• The Office‘s darkest moment is a throwaway joke about the closure of Prince Paper, making the usually likable Michael Scott seem cutthroat and ruthless.
  • The joke raises the stakes for Michael’s paper company, questioning how it could survive when a well-established business like Prince Paper couldn’t compete.
  • The episode’s evidence of Michael’s extreme measures highlights that even the well-meaning manager had been pushed to his limits, adding a dark twist to his character.



The Office features plenty of black humor and some sad scenes, but the show’s darkest moment comes in the form of an unexpected background gag. The Office is nowhere near as dark as its original UK incarnation, but the sitcom still packs an emotional wallop on occasion. Episodes like The Office season 3, episode 17, “Business School,” and season 5, episode 6, “Employee Transfer,” get surprisingly heavy despite the series’ status as a workplace sitcom. Few episodes of Parks and Recreation or Brooklyn Nine-Nine match the level of poignancy in these outings, but these installments don’t feature the show’s saddest moment.

Most of The Office’s cast of characters get a moving storyline over the show’s nine seasons, but it’s a throwaway background gag that comprises the bleakest moment in the entire series. For this dark joke to make sense, it is important to note that The Office aired through the recession of 2008 to 2010, and the show occasionally reminded viewers of the economic downturn. The Office season 5 refers to the economy being bad numerous times, as the outing aired in 2009. In this context, The Office’s saddest gag makes its usually likable hero seem like a surprisingly cutthroat villain.

The Office Made A Throwaway Joke About The Prince Paper Company Closing

Custom image of Steve Carell as Michael Scott juxtaposed with Rainn Wilson as Dwight Schrute in The Office.
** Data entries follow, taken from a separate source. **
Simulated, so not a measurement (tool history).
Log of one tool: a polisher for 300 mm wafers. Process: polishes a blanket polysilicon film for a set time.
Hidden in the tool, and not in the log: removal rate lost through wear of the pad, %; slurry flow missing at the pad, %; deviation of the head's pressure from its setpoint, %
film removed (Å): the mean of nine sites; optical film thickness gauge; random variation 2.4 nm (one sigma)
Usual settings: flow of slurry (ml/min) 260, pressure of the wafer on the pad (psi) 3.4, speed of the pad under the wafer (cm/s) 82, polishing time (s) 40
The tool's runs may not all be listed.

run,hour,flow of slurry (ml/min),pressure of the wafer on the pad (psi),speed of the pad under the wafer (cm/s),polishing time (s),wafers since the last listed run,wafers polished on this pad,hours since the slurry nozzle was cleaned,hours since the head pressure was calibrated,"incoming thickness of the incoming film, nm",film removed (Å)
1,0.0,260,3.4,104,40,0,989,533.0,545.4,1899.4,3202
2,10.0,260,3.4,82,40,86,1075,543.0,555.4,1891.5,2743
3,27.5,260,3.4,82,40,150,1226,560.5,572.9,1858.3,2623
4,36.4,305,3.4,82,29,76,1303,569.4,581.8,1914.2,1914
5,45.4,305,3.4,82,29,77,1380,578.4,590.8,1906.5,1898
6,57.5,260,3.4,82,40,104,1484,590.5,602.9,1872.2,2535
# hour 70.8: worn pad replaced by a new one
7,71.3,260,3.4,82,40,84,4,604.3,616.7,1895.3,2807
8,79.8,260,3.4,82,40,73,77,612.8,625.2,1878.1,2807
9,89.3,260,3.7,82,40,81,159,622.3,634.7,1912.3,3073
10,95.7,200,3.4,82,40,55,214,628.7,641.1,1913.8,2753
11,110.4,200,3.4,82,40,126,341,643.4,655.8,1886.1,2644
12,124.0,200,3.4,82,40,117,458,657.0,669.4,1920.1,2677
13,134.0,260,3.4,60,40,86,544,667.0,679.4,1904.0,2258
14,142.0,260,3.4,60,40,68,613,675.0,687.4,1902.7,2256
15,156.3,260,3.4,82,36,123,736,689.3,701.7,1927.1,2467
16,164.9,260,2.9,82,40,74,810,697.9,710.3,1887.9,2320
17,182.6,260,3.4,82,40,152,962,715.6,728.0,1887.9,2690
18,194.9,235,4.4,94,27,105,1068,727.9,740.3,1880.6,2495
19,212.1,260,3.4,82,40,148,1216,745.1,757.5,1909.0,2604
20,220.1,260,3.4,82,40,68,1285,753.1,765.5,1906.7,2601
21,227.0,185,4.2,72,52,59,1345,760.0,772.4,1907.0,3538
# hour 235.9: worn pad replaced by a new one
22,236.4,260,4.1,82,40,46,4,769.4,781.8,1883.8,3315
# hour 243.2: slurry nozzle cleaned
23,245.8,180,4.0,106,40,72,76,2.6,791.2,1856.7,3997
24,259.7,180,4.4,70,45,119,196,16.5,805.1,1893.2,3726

In The Office season 5, episode 21, “Two Weeks,” there is a quick joke that could easily go over viewers’ heads. However, this gag is a very sad callback to a previous episode. Michael looks for another job and makes a call, only to be met with a voicemail saying that Prince Paper is no longer in business. While this link is not explicit, viewers might remember Prince Paper as the little family-run paper company from season 5, episode 13, “Prince Family Paper.” That episode sees The Office’s Michael and Dwight getting ahold of Prince Paper’s client list so that they can poach their customers.

What makes this especially sad is the fact that Michael, who usually acts as the show’s resident sweetheart, helps put the Prince family out of business. If viewers understand the callback as it happens, the voicemail sounds grim and heartbreaking rather than like a harmless reference. While Dwight doing something ruthless in the name of profits is no surprise — and even Jim can be surprisingly amoral — Michael is the heart of The Office. As such, the episode’s evidence that even the well-meaning manager of the branch had been pushed to these extremes is dark.

The Prince Paper Joke Raised The Stakes For Michael’s Paper Company

Michael Scott in front of the Michael Scott Paper Company sign.

If a 40-year-old independent family business paper company couldn’t compete with Dunder Mifflin, then viewers have to question how Michael’s tiny company could have survived with no money and no history. While The Office’s ending implies that Michael gets a happy ending, Michael Scott Paper Company is a pretty big bump in the road to his happiness. This misadventure sees Michael trying to outdo Dunder Mifflin by setting up a paper company of his own. And while Michael Scott Paper Company is eventually bought by Dunder Mifflin, the enterprise was never going to succeed. The Office’s darkest joke proves just how inevitable its failure was.